Pound Weakens, Gilts Slide as China Optimism Damps Safety Demand

The pound weakened against higher-yielding currencies and gilts dropped as speculation China will take steps to spur economic growth drove stocks higher, damping demand for U.K. assets as a refuge.

Sterling fell the most against the Brazilian real and the New Zealand and Australian dollars among the 16 major currencies. Gilts also dropped for the first time in four days before German Chancellor Angela Merkel meets with International Monetary Fund managing director Christine Lagarde amid optimism officials are taking steps to resolve the region’s crisis. The debt office sold 700 million pounds ($1.08 billion) of inflation-linked bonds at a negative yield.

“Sterling has clearly been benefitting in times of risk aversion,” said Paul Robson, a senior foreign-exchange strategist at Royal Bank of Scotland Group Plc in London. “If people are a little bit more confident about Europe, that probably translates into a weaker” pound, he said.

The pound weakened 0.6 percent to A$1.5002 at 4:08 p.m. London time after dropping to A$1.4946, the lowest level since Aug. 2. Sterling dropped 1.4 percent against the real and slid 0.8 percent versus New Zealand’s currency. It was little changed at 82.51 pence per euro, and gained 0.2 percent to $1.5487.
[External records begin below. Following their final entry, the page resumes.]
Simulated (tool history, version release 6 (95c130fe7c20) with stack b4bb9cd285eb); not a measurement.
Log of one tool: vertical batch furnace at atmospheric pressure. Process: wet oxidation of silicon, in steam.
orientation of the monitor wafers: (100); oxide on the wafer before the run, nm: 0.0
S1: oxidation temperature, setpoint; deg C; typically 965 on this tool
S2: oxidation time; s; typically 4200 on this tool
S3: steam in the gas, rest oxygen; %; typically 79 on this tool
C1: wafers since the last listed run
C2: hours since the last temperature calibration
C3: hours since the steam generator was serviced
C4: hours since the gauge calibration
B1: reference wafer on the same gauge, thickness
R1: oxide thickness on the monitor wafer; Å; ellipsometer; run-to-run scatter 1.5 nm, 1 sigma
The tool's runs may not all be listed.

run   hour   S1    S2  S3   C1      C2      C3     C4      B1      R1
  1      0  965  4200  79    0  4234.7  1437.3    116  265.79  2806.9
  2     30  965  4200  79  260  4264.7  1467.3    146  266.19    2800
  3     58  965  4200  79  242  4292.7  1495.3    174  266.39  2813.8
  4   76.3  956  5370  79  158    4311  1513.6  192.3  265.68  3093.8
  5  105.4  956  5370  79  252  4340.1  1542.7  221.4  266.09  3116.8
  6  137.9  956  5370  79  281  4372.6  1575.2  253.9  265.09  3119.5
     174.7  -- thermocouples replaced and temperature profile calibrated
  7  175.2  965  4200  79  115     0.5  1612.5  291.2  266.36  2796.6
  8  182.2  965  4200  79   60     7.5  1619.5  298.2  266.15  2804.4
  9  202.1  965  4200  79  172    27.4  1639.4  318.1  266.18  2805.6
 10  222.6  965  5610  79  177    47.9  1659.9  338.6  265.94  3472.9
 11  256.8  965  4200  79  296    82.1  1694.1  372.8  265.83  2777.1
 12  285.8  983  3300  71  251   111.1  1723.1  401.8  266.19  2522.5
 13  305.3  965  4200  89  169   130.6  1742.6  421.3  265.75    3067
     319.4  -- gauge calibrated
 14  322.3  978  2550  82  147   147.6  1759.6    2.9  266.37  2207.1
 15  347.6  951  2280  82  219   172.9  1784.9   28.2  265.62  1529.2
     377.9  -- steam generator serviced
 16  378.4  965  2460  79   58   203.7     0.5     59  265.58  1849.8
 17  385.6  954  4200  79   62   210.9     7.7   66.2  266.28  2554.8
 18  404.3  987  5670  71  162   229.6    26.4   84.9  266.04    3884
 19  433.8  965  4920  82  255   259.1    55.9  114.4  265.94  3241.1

The 10-year gilt yield climbed seven basis points to 2.07 percent. The 3.75 percent bond due September 2021 dropped 0.625, or 6.25 pounds per 1,000 pound face amount, to 114.62. The two-year rate climbed three basis points to 0.42 percent.

China’s import growth slowed to a two-year low in December, government trade data showed today, increasing speculation on monetary easing.

Merkel, Lagarde

Merkel will meet Lagarde at 8 p.m. in Berlin today, while French President Nicolas Sarkozy will hold talks with Lagarde tomorrow in Paris. Merkel and Sarkozy yesterday outlined the increased pace of their response as the financial crisis that began in Greece in 2009 entered its third year amid concern the future of the single currency itself was in doubt.

Sterling has advanced 2.5 percent in the past six months, the third-best performer after the dollar and the yen, according to Bloomberg Correlation-Weighted Indexes, which track 10 developed-nation currencies. The pound outperformed the euro as concern the debt crisis was deepening stoked demand for U.K. assets as an alternative to European ones.

U.K. Rating

Fitch Ratings will review the U.K. credit grade in the first half of the year as part of its normal oversight process, David Riley, head of the sovereign-debt unit at the company, said today at a conference in London.

“There’s not much room for maneuver in the U.K. public finances,” he said. Fitch has “no plans at this point in time to change the rating,” and France’s rating is at “greater risk” of a downgrade, he said.

Additional Bank of England stimulus may not be enough to revive U.K. economic growth, according to the British Chambers of Commerce.

The group said it forecasts policy makers will increase their target for bond purchases by 50 billion pounds to 325 billion pounds in the first quarter.

“This will not achieve its full potential in supporting growth unless supplemented by the early introduction of a sizable and effective credit-easing program,” Chief Economist David Kern said.

Linker Sale

The Debt Management Office sold index-linked gilts maturing in November 2047 at a real yield, or the yield after accounting for inflation, of minus 0.116 percent.

“We’re probably going to have to get used to auctions with negative real yields,” said Jamie Searle, an interest-rate strategist at Citigroup Inc. in London. “Linkers look pretty good value here relative to nominals” because asset purchases by the Bank of England are driving down rates on conventional gilts relative to inflation-linked debt, he said.

Gilts slipped 0.2 percent this year after returning 17 percent in 2011, according to Bank of America Merrill Lynch indexes. U.K. inflation-linked bonds earned more than 21 percent last year, returning 0.2 percent in 2012, the indexes show.

The Debt Management Office will tomorrow sell as much as 3 billion pounds of 3.75 percent bonds due September 2021. It will auction 3.75 percent gilts maturing in 2052 in the week starting Jan. 23.